“While I believe I have the authority to carry out this military action without specific congressional authorization, I know that the country will be stronger if we take this course, and our actions will be even more effective,” Obama said in his comments to the nation, with Vice President Biden by his side.
The Executive does not, in fact, require Congressional consent to commence all forms of military action. Under the War Powers Resolution of 1973, the President can conduct military operations for up to 60 days without receiving Congressional consent. However, the WPA only allows for the President to do so under unique circumstances:
The constitutional powers of the President as Commander-in-Chief to introduce United States Armed Forces into hostilities, or into situations where imminent involvement in hostilities is clearly indicated by the circumstances, are exercised only pursuant to (1) a declaration of war, (2) specific statutory authorization, or (3) a national emergency created by attack upon the United States, its territories or possessions, or its armed forces.
There is nothing under the WPA to suggest the President has the authority to conduct military operations in Syria without Congressional consent, and one has to believe he and his advisers knows this. So what authority could he be referring to?
Possibly the AUMF. Here is the relevant portion of that act:
Section 1 – Short Title[edit source]
This joint resolution may be cited as the ‘Authorization for Use of Military Force’.
Section 2 – Authorization For Use of United States Armed Forces
(a) IN GENERAL- That the President is authorized to use all necessary and appropriate force against those nations, organizations, or persons he determines planned, authorized, committed, or aided the terrorist attacks that occurred on September 11, 2001, or harbored such organizations or persons, in order to prevent any future acts of international terrorism against the United States by such nations, organizations or persons.
And to make the AUMF – Syria nexus, here is a post from the Lawfare blog from March of this year:
The WSJ has a story (behind paywall, I think) about the CIA “expanding its role in the campaign against the Syrian regime by feeding intelligence to select rebel fighters to use against government forces.” The point of the CIA aid is to “stem the rise of Islamist extremists in Syria by aiding secular forces,” and in particular the extremist group is the al Nusra Front (which I have discussed here and here).
The CIA’s expanding role in Syria is interesting enough, but here is what caught my eye in the story: “The move comes as the al Nusra Front, the main al Qaeda-linked group operating in Syria, is deepening its ties to the terrorist organization’s central leadership in Pakistan, according to U.S. counterterrorism officials” (my emphasis). Moreover:
U.S. counterterrorism officials said they have seen a growth in communications among operatives from al Nusra Front, al Qaeda in Iraq and al Qaeda’s central leadership in Pakistan. Officials also report growing numbers of al Qaeda fighters traveling from Pakistan to Syria to join the fight with al Nusra.

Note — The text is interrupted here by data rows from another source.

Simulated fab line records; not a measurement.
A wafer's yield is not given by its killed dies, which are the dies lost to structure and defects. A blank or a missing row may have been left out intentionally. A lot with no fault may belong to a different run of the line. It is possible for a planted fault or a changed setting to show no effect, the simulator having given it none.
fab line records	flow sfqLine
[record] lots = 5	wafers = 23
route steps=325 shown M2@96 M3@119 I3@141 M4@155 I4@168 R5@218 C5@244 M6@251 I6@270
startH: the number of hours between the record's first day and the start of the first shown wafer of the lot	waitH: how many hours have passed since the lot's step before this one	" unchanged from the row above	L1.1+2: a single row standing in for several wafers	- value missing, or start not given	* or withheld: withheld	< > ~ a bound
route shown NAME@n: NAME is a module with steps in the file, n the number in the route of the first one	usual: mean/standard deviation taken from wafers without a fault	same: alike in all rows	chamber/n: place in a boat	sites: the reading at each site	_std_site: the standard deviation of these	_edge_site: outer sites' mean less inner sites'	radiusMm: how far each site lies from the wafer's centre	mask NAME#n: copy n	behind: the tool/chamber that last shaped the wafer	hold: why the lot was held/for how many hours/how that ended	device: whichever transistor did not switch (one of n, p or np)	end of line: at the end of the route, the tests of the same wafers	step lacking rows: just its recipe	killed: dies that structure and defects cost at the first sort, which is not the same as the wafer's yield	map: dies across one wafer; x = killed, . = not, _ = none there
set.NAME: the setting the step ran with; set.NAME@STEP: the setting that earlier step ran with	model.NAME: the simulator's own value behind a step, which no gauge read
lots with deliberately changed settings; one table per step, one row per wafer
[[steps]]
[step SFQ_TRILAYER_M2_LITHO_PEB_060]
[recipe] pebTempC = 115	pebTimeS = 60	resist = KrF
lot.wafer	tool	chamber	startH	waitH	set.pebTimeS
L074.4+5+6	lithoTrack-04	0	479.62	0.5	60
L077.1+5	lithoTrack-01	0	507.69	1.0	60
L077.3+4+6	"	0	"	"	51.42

The ties to al Qaeda’s central operations have become so significant that U.S. counterterrorism officials are debating whether al Nusra should now be considered its own al Qaeda affiliate instead of an offshoot of al Qaeda in Iraq, as it has generally been viewed within the U.S. government, according to a person familiar with the debate.
In short, al Nusra Front is on the road to becoming – if it has not already become – a terrorist group associated with al Qaeda that falls within the AUMF, and thus against which Congress has authorized the president to use military force. That is significant enough by itself, but all the more so because (as the WSJ also reports) “U.S. and European officials said they fear that the al Nusra Front, which has seized control of swaths of northern Syria, could dominate the country once Mr. Assad falls.”
By mid-summer there was concern the White House would move in that direction. From the Hill back in June:
Last month, Pentagon lawyers said the AUMF might allow the U.S. to enter Syria, on the grounds that the extremist al-Nusra Front there is an “associated force” of al-Qaeda. That was too much for even Sen. John McCain (R-Ariz.), who said the authority “is no longer applicable to the conditions that prevailed” when Congress passed the AUMF in 2001. Sen. Angus King (I-Maine) added that the argument had “essentially rewritten the Constitution,” because it is Congress, not the president, that declares war.
This is the problem with the AUMF and why Congress needs to nix it; it is far, far, far too broad in its scope, both because it has no end date, and because of its ambiguous language in defining whom the U.S. can direct military force against. As a result, it might just be the legal justification that allows the President to push our military forces into yet another Middle East conflict.